Pins are a quick, easy and affordable way to customise a jacket or a bag. There are lots and lots of designs available from a variety of retailers, and they only cost a few pounds each. Over a couple of years I've amassed a collection of my favourites.
The big fashion brands Killstar and Sourpuss both have a good selection of pins. Many of their pin designs are also available as patches. Killstar's pins are normally occult-themed and silver-coloured with black enamel, echoing the monochrome look of most of their other products. Sourpuss's pins likewise fit their brand, and are generally bright, bold and horrorpunk-influenced with a 50's B-movie vibe.
Killstar's In Memory of my Social Life gravestone pin was the one that started my pin collection: it spoke to me after I'd spent an October half-term with my girls, barely leaving the house. I really don't get out much, especially when they're on holiday. The Killstar cat and soot pins reminded me of two Studio Ghibli films: Kiki's Delivery Service and My Neighbor Totoro. The Sourpuss Moon and Bats pin glows in the dark.

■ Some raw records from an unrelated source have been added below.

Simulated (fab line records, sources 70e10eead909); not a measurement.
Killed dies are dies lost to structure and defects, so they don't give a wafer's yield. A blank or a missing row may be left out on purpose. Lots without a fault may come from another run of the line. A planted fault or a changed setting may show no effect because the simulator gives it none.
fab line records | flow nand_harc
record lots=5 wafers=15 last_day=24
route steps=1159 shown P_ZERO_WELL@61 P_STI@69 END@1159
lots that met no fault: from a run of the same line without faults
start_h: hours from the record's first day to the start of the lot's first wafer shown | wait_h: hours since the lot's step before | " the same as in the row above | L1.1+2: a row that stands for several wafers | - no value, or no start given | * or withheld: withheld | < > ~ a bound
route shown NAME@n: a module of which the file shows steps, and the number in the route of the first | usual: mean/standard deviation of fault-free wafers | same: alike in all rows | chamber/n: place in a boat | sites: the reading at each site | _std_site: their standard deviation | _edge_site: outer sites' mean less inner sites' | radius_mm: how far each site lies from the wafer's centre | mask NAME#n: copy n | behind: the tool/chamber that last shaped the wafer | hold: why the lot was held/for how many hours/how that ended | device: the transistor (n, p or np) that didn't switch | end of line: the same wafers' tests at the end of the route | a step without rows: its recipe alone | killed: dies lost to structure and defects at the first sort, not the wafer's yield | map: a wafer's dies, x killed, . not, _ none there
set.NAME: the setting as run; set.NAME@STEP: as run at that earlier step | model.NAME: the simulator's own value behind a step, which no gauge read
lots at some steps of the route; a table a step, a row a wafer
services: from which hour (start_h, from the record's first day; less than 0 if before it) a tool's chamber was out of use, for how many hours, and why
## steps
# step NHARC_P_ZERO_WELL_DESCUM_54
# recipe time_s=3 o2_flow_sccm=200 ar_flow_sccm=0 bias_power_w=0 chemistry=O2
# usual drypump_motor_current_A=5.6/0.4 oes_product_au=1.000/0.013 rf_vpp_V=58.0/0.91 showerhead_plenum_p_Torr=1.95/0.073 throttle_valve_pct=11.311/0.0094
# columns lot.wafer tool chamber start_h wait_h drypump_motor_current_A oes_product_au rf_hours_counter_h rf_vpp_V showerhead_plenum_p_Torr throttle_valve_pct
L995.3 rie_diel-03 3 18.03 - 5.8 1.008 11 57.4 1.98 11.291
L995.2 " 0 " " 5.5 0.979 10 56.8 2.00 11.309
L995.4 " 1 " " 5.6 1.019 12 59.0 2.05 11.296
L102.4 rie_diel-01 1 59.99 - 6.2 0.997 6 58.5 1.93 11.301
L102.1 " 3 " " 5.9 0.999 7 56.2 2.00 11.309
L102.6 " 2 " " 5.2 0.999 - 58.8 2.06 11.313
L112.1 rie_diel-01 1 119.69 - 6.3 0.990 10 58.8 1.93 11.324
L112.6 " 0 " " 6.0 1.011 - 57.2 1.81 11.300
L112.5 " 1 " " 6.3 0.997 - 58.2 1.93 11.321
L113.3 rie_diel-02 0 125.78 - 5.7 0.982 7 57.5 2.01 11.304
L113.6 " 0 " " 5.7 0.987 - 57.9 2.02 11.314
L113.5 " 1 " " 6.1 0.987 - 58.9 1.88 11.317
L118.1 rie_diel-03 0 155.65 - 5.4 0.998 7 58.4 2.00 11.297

The UK-based jewellery company Mysticum Luna was established in 2014. Their pin range is one of my favourites so far; you can see how many I have bought! They currently produce and ship their own enamel pin designs monthly (their 'Pinscription'), selling any remainder through their website. They cover a range of occult, horror and witchy themes, and take advantage of their subscription model to offer seasonal pins, like the black-leafed holly pin pictured. They also sell a black flag you can hang on a wall for displaying your pin collection. For more information about their jewellery, take a look at my article: Mysticum Luna Gothic Jewellery (and Dark Dwelling Remixes).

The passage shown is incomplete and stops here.